Decline of Mercurial

04 September 2019
Today I found out that Bitbucket is discontinuing support for Mercurial, purely by accident when I created a private repository for some draft website texts. This was a bit of a surprise since Bitbucket's heritage is starting out as a Mercurial equivalent of GitHub, but I am not particularly shocked by the move. I still use Mercurial for non-professional purposes, but I had been wondering how long this would last.

Differing philosophies

The fundamental difference between Mercurial and Git is their target audiences. Mercurial was designed to faithfully preserve how development progressed, with the immutability of history at least initially being a major selling-point, which would have been a major political point for those moving over from Subversion. In contrast Git was designed as a patch management system for the Linux kernel, reflected in the core assumption that “a change will be merged more often than it is written”. It is intended for reviewers who are only concerned with patches and not the history of how an individual patch was developed, and many of them will simple be thrown away.

My preferences

When I was first choosing between between Mercurial and Git I felt that Git was over-complex and like many others was adverse to the whole idea of rewriting history because it sounded like potential data-loss — I first got into CVS as a way of backing things up so the latter fear should not be underestimated. Mercurial also had some fringe benefits such as a built-in webserver that Git did not have, but the ultimate clincher was that Git had no real support on Microsoft Windows — Windows users were basically fobbed off with cygwin which from my experience at the time was unreliable. This mattered because it was only sometime in 2014 I finally stopped using Windows completely for software development.
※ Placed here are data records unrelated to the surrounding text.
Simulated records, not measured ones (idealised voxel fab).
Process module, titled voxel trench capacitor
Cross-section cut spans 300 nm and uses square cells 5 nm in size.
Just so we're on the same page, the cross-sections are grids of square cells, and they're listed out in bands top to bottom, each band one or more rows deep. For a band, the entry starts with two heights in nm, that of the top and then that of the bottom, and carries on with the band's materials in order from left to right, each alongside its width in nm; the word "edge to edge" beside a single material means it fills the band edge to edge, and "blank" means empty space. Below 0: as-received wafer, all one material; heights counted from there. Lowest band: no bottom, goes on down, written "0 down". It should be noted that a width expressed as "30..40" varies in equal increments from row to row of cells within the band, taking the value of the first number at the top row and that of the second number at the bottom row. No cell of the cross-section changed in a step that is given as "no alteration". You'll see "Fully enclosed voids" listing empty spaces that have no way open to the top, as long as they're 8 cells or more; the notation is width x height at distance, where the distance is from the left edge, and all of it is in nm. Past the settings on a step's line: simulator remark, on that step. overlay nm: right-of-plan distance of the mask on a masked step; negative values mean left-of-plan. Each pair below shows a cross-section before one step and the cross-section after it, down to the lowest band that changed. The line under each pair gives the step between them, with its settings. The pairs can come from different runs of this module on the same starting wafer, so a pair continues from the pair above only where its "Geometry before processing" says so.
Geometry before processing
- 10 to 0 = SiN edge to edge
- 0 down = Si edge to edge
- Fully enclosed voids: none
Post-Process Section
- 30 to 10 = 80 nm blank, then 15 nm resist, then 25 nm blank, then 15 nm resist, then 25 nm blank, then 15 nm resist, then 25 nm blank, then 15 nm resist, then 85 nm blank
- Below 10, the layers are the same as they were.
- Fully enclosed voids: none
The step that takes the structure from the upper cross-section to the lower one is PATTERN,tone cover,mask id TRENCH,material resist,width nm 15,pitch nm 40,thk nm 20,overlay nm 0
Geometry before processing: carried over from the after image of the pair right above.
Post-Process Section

My first major exposure to Git was using it as part of Gerrit, which properly introduced me to not only just branching, but the idea of keeping a tidy central branch. I tried emulating the approach with Mercurial, but at the time it was a work-flow that Mercurial had yet to embrace. Using Git professionally on a day-to-day basis made me familiar with all of Git's little tricks, whereas what little use I made of Mercurial for personal projects was pretty basic. When it comes to wanting to use those tricks for personal projects, it is easier to simply switch over to Git completely than work out how Mercurial can do them these.

The turning point

In my view what killed Mercurial was continuous development. Continuous integration institutionalised the idea that software development should be modelled after self-contained patches to a master branch, which in turn are developed on small throw-away branches. For good or bad this work-flow is more or less universal in IT outfits, especially ones that graduates would have had to start out in, and anywhere that is not using either Git or a Git-derived system like Gerrit is probably not using version control at all. Stackoverflow stats for 2018 show Subversion in a still-respectable second place with 16% mind-share whereas Mercurial is just above the noise floor at 3.6%.

The prognosis

The big practical difference is that by default Mercurial commits all changes to tracked files, whereas with Git the default is the complete opposite of not committing anything — in practice I now prefer the latter in most cases. These days the only thing I have really used Mercurial for is printed circuit board projects, and these consist of a lot of repositories that individually only include a few files. For my websites I think Subversion is a better choice given it has the changelist command — ironically I did implement a Mercurial extension that did the same thing but not sure where the code has got to.

I current use three different source control systems and the closing down of Bitbucket's Mercurial hosting does make me consider the prospect of retiring Mercurial. The forcing factor is that I am making increased use of Bitbucket for cross-system transfer of personal projects, so I can no longer use Mercurial for anything that is likely to go anywhere other than stay on my desktop.